In [None]:
# Q1. What is Ridge Regression, and How Does It Differ from Ordinary Least Squares (OLS) Regression?
# Ridge Regression is a form of regularized linear regression that adds a penalty to the loss function
# proportional to the square of the magnitude of the coefficients (L2 regularization). The objective is to minimize:
# Loss function = RSS (Residual Sum of Squares) + λ * (sum of squares of coefficients)
# Where λ is the regularization parameter.
# OLS regression, on the other hand, minimizes only the RSS without any penalty term.
# Ridge Regression helps prevent overfitting by reducing the impact of large coefficients.

# Example of Ridge Regression
from sklearn.linear_model import Ridge
import numpy as np
import matplotlib.pyplot as plt

# Create a sample dataset
X = np.array([[1], [2], [3], [4], [5]])
y = np.array([1, 2, 3, 4, 5])

# Fit a Ridge model
ridge_model = Ridge(alpha=1.0)
ridge_model.fit(X, y)
print(f"Ridge Coefficients: {ridge_model.coef_}")

# Q2. What are the assumptions of Ridge Regression?
# The assumptions of Ridge Regression are similar to those of OLS regression with the added feature of regularization:
# 1. Linearity: The relationship between the independent and dependent variables is linear.
# 2. Independence of errors: The residuals (errors) should be independent of each other.
# 3. Homoscedasticity: Constant variance of residuals (errors).
# 4. No perfect multicollinearity: The independent variables should not be highly correlated with each other, although Ridge can help handle high correlation.
# 5. Normally distributed residuals: While this assumption is not mandatory for Ridge, it is typically assumed for inference.

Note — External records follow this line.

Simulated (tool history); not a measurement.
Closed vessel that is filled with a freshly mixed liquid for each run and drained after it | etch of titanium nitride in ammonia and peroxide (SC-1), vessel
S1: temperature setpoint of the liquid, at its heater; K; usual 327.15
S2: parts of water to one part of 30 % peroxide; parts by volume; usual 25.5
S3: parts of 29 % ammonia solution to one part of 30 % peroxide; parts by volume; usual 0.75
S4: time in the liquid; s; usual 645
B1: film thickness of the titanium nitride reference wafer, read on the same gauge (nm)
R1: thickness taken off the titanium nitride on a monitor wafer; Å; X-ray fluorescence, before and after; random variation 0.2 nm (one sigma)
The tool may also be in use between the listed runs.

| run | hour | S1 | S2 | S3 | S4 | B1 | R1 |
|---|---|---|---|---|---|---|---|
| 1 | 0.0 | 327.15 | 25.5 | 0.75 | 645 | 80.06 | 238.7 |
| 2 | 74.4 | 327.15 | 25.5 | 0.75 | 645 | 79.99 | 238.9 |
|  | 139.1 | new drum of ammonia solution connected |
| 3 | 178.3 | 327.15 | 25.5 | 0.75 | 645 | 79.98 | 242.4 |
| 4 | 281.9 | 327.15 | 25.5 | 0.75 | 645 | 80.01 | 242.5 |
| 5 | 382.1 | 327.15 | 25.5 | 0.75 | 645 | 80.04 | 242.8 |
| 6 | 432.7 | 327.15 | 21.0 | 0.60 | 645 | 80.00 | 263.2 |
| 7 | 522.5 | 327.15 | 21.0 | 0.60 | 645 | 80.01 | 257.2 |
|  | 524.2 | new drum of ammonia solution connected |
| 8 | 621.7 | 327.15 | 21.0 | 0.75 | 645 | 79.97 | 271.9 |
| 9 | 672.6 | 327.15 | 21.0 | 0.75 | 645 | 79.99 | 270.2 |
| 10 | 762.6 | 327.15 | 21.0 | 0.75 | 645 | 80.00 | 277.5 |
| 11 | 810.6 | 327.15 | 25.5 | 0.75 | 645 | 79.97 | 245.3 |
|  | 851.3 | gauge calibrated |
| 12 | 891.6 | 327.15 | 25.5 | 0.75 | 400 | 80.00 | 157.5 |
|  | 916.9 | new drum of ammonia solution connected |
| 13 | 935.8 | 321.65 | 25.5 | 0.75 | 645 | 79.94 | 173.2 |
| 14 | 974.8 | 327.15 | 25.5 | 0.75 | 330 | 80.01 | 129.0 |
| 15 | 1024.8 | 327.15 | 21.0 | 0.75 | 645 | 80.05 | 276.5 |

# Q3. How Do You Select the Value of the Tuning Parameter (λ) in Ridge Regression?
# The tuning parameter λ (also called alpha) controls the strength of the regularization.
# A larger λ results in more regularization (shrinking coefficients more), and a smaller λ results in less regularization.
# The optimal value of λ is often selected using cross-validation. Grid search or random search are commonly used for this purpose.

from sklearn.model_selection import GridSearchCV

# Grid search to find the best alpha value
parameters = {'alpha': [0.01, 0.1, 1, 10, 100]}
ridge_grid = GridSearchCV(Ridge(), parameters, cv=5)
ridge_grid.fit(X, y)
print(f"Best alpha value: {ridge_grid.best_params_['alpha']}")

# Q4. Can Ridge Regression be Used for Feature Selection? If Yes, How?
# Ridge Regression does not perform feature selection in the same way that Lasso regression does.
# Lasso (L1 regularization) can shrink some coefficients to zero, effectively removing them from the model.
# Ridge, on the other hand, only shrinks coefficients towards zero without completely removing them.
# Thus, while Ridge helps with regularization, it does not provide a direct method for feature selection.
# However, it can still help to improve the model by reducing the influence of irrelevant features.

# Q5. How Does the Ridge Regression Model Perform in the Presence of Multicollinearity?
# Ridge Regression performs well in the presence of multicollinearity (when independent variables are highly correlated).
# In ordinary least squares (OLS) regression, multicollinearity can lead to large variances for coefficient estimates,
# making the model sensitive to small changes in data.
# Ridge addresses this by adding a penalty to the size of coefficients, which stabilizes the estimates even in the presence of multicollinearity.

# Q6. Can Ridge Regression Handle Both Categorical and Continuous Independent Variables?
# Ridge Regression can handle both categorical and continuous independent variables, but the categorical variables must be properly encoded.
# Categorical variables are typically encoded using techniques like one-hot encoding or label encoding before being passed into the model.
# Continuous variables are directly used in the regression model as they are.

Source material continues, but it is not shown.